There was no passion in pizza for Jake Matilsky. So he left Portland, Ore., in 2002 to pursue his longtime love: photography. Scrounging together the money he had saved while delivering tomato pies, Matilsky, then 19, backpacked around Ireland.
He met an art teacher there who had a darkroom. The two made an arrangement: In exchange for four hours of work on the teacher’s organic farm, Matilsky could live and eat with the family for free, and use the darkroom to develop his photos.
“I was traveling as cheaply as I could, and it sounded like a great setup,” said Matilsky, now a 24-year-old undergraduate at Columbia University.
Matilsky was quickly transformed from a landscape photographer into a soil-tilling, manure-transporting farmhand, and he spent a week helping to reforest County Claire. But after five days of planting trees, Matilsky’s hosts abruptly asked him to leave. He had eaten a loaf of their organic bread without first asking permission, he says. The bread came all the way from Galway.
“I had no idea it was a special loaf of bread,” Matilsky said. “The people were a bit crazy, and the whole situation had a weird dynamic.”
Matilsky is one of a growing number of young people who travel as working eco-tourists by exchanging their labor for room and board with local farmers. Forget luxury cruises, where attentive crew members remember favorite after-dinner liqueurs and offer mini-massages on deck, these intrepid travelers pick up shovels, get down in the muck and toil in the sun as they wander across foreign terrains.
Wealthier, older tourists have long had a range of travel options, like elaborate spa treatments featuring shiatsu massages and all-inclusive hotel stays complete with chilled champagne and strawberries. Now younger tourists on a shoestring budget also enjoy a wider range of travel choices.
In the past, low-budget travelers were restricted to hosteling, backpacking and Eurorail passes; today many are paying for their room and board by irrigating land and harvesting seasonal crops in remote areas.
“We’re seeing more of the old days where people want to backpack and do independent travel,” said Deborah Mitchell, a travel agent and a longtime member of the Southern Delaware Tourism Board. Mitchell estimates that spa vacations average $500 a night for a couple, but budget travelers may shell out less than that for their entire vacations.
One organization that caters to this trend is World-Wide Opportunities on Organic Farms (WWOOF), an exchange network operating in dozens of countries. Farmers provide accommodation, meals and education to tourists in return for four to six hours of daily labor.
WWOOF began in the early 1970s in the United Kingdom and its membership has grown by 20 percent each year, according to Andrew Strange, the director of the WWOOF organization in New Zealand.

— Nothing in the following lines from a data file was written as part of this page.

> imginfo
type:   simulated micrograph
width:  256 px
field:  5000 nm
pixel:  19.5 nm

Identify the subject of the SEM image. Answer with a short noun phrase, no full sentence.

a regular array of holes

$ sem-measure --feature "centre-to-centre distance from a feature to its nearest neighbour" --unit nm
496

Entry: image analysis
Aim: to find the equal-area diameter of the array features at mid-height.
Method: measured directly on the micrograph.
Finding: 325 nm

“If you’re a traveler, you give something back to the country you’re visiting by planting a tree or building a raised bed veggie garden,” said Strange from his cattle farm in Nelson, New Zealand. New Zealand welcomes more than 5,000 itinerant farmhands annually through WWOOF, Strange said.
Some are enamored with this rustic type of travel, but not all. After his tragicomic episode with the ill-fated organic bread, Matilsky said he would never WWOOF again. “The program entails ungodly hours, little food and heavy labor on isolated farms in the middle of nowhere,” he said.
But Ryan Leo Goldsmith, who helped bring the WWOOF program to the United States in 1999, insists living and farming with locals is the best way to travel.
“A farm is not a place where you would ordinarily have the chance to have a real cultural exchange,” he said. “But when you accept a traveler into your home, you suddenly have an amazing opportunity to compare how your grandfathers grew peas in different countries.”
When Goldsmith and his seven friends from the University of California at Santa Cruz started recruiting American farmers to participate in the WWOOF exchange, only seven registered. Today there are more than 800 American farms listed in the WWOOF catalog.
“The whole organic food movement is growing, and people are realizing there’s a real need to be aware of how food is produced,” said Goldsmith, who owns Sol Food Farm in Occidental, Calif., and is a chef at Bistro de Copains. “People, including tourists, want to support the organic movement as well as the farmers who are growing the food.”
Farmers who accept students into their families as itinerant workers tell Strange it’s a great way to advance their passion for sustainable agriculture.
“Young people generally come from the city and don’t have an interest in farming, but once they’ve gotten a wee taste of it, they begin to have an understanding of why a farmer is growing organically,” Strange said.
Just as golf, beach and spa getaways remain the most popular choices for mainstream tourists, according to Robert Hertzka of Resorts Online, students with money like a bit of luxury, too.
Francesca Hoffman, a travel adviser for STA travels, a student budget travel agency, said richer students still opt for spring break trips to Jamaica that exceed $1,500.
“There’s definitely an interest in doing cheaper and alternative abroad programs, but students who have their daddies’ credit cards often have no limits on the amount of money they’re willing to spend,” Hoffman said.
But some travel agents say even their wealthier customers are getting bored with being pampered in posh hotels and corralled through scripted tours.
“I’m receiving more requests for cultural travel such as trips to Buddhist monasteries,” Mitchell said.
But there’s culture and then there’s culture.
“For many people,” Mitchell said, “farming doesn’t sound like much of a vacation.”